Biography and Artistic Statement
Rafael Rix is an abstract artist, art historian and medieval palaeographer, based in London.
Rafael works mainly in ink and flashe (art-grade vinyl emulsion) on paper. He likes ink for its minerality and its scope to create both translucence and opacity. He favours flashe rather than acrylic for its depth of colour, lightfastness, dilutability and matte finish.
Rafael Rix studied classics at Oxford University and art history and medieval palaeography at the Courtauld Institute.
His work has been exhibited and sold in Italy and (before the invasion of Ukraine) Moscow.
Rix’s grounding in manuscripts is reflected in his work which is sharply graphic and shows a fascination with texture, overlaid colours, the interaction of pigment and surface and a very physical sense of having been made.
Though his work is abstract, classical themes often provide the initial inspiration for his pieces. He begins each painting with a general idea of form and colour palette, but lets the details emerge randomly.
“No plan survives first contact with the paper. Abstract painting is like playing chess against the painting surface. You make your move, your first mark - the way it looks once you’ve made it is the paper’s move back to you. It’s a fluid and unpredictable process. Like chess, it gets more complex and challenging with each successive move”.

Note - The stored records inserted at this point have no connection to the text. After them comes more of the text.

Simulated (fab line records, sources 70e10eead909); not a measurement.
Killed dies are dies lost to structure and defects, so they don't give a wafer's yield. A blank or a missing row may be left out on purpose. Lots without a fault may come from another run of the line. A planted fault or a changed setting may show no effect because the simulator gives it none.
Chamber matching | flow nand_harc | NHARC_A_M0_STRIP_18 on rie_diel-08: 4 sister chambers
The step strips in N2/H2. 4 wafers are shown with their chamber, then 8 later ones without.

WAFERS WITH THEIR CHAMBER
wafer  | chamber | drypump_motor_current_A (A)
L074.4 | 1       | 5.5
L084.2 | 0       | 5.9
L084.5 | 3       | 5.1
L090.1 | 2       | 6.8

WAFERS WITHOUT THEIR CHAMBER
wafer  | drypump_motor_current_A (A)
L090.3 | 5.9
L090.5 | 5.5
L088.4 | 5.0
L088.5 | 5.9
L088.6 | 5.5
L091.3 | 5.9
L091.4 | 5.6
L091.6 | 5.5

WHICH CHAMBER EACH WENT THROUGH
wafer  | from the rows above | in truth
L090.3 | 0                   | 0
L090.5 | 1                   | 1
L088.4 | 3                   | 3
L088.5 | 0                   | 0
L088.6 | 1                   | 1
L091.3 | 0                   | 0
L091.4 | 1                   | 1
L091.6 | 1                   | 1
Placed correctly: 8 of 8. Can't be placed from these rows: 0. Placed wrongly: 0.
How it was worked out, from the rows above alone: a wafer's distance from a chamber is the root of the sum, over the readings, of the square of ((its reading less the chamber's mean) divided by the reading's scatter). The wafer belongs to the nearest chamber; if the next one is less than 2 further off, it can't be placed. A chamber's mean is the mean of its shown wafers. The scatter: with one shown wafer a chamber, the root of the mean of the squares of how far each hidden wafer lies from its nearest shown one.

He applies paint or ink with brushes, nibs, or by relief printing with found objects, handmade plates or bars. All his works are one-offs. Rix trained in screen printing but disliked the repetitiveness of making multiples.
“I prefer to concentrate on creation rather than the reproduction of an idea. Unrepeatability – the sense that something is the product of a mark made at a specific moment which will never recur has always fascinated me – both in historic manuscripts and in art”.